Frugality

Outsource To Your Kids Already!

Modern society has lost its ability to successfully employ its children. Don’t worry, I am not about to advocate we abandon child labor laws or that we continue to exploit the world’s poor through sweatshops and wage slavery. What I am about to do is argue that we can successfully employ our children to do things that promote the health of our family, teach our kids the way that markets work, and save us a dollar or two in the process.

Outsource When You’re Too Lazy To Do It Yourself
Many times the best time to outsource to the fruit of your loins is when you’re simply too lazy to do whatever it is that needs to get done yourself. Let’s use supplying lunch at work as our case study. Everybody needs to eat. Buying lunch at work can be expensive while packing a lunch can be time consuming. When faced with taking 10 minutes to pack a lunch or spending $7 bucks to buy some food many people choose to go ahead and pony up the cash. I certainly don’t make $42 an hour (~$87,000 annually) so paying that much for someone to supply me lunch is absolutely insane. I’d rather skip the meal than live so wildly outside my means. But what if I am chronically lazy and genuinely can’t overcome the gravitational pull of my couch (or am honestly “too busy”)? What can a brother do? Pay your kids to to do it on the cheap.

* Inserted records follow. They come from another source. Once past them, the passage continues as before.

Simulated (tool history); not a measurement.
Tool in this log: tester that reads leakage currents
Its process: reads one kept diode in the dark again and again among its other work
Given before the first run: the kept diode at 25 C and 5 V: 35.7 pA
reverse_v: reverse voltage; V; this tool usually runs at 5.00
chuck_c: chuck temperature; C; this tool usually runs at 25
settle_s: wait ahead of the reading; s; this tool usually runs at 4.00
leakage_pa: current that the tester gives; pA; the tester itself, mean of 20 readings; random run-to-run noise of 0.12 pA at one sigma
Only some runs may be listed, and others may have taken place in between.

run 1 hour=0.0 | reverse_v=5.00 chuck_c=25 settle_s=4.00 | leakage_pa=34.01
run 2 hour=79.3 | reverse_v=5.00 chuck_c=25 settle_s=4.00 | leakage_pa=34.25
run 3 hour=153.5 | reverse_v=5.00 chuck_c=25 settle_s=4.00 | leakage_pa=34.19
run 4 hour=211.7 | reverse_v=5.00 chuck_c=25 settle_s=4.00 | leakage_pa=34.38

If you are going to outsource your lunch making anyway you might as well keep that money in the family. A Third Grader should be able to pack some left overs into a container for you to take with you to work. Heck, they might even be able to put an apple in a bag, make you a peanut butter and jelly sandwich ala Clever Dude, and throw in a bag of chips. It could take them all of twenty minutes and you could pay a 7-9 year old a dollar for their time. That way you eat the food that you already bought and get to be lazy – at the same time. How sweet is that?

There are other benefits to outsourcing your lunch preparation to your children as well:

  • It forces you to teach your child at an early age the nutritional content of food so they don’t stuff your bag full of 100 calorie Snack Bags or poop friendly yogurt. You may like the taste of these products but they will only lead to lots of time on the john and that can hurt your productivity at work. But at least your digestive system will be regulated.
  • It will help teach your child to think about others. Since they are providing a service to a customer/parent they will need to know what you like and how you like it. It also gives them a great opportunity to leave you cool little notes or draw you neat pictures of how one day a sea creature came to your house and ate the dog, but that is okay because your child crawled in the creatures mouth, saved the dog, and found enough treasure to rule 10 islands in 2nd Life with a fist as hard as iron and a touch as soft as satin.
  • Because your employee is a child, it will force both of you to learn to communicate with each other. Anything that fosters communication between you and your child has to be a plus since the strains of the day can easily creep in and steal precious parent-child moments. Now you can always start a conversation with you child by saying, “So about my lunch tomorrow ….” Isn’t that precious?
  • It can replace the inefficient “allowance.” Those things suck and leave kids feeling like their parents owe them money or stuff when parents don’t owe them anything. Now you would be able to get your kids to do real work if they want to get real money.
  • Any good work teaches the value of a dollar, and if you treat your child with respect and dignity as you employ them in the service of your appetite then they just might learn how much one of the multicolored things that pass as greenbacks these days is worth.
  • With some luck, your careful parenting and outsourcing (because you are lazy) might get your child to work hard for the rest of their life. Instilling a good work ethic is a great gift a parent can give a child as it will help them until they one day have children of their own to let them be lazy.

So what are you waiting for? If you have kids whip out a contract and have them sign it in blood. If they fail to meet its draconian requirements send them to bed without any supper. That’ll show them for being so trusting and incompetent at the same time!

But seriously, think about if your child would be ready for this type of responsibility. Would it be a good vehicle to teach them a little something about you, their parent, as well as a little something about money? You could couple it with lessons on saving money, investing, teaching them what it takes to run and own their own business (a lunch making business is still a business), or how to work and have fun doing it. When it comes down to it, outsourcing work to your child (if they are young) may actually take more of your time than doing it yourself, but the benefits for your child are probably worth the effort on your part. So this can be a classic win-win-win if everything goes according to plan.

P.S. I expect a 10% commission on money saved by my brilliant idea. That’s why there are three wins in the above paragraph. You win by being a good parent, your child wins by learning life skills, and I win because you will make me rich for my expert* advice. Checks can be sent to the follow address:

Santa Clause
North Pole

Me and him are tight from our summers of hunting for tadpoles and playing Jail Break on our street. He will be sure to forward all the cash along to me.

*I am not an actual expert, but my advice is.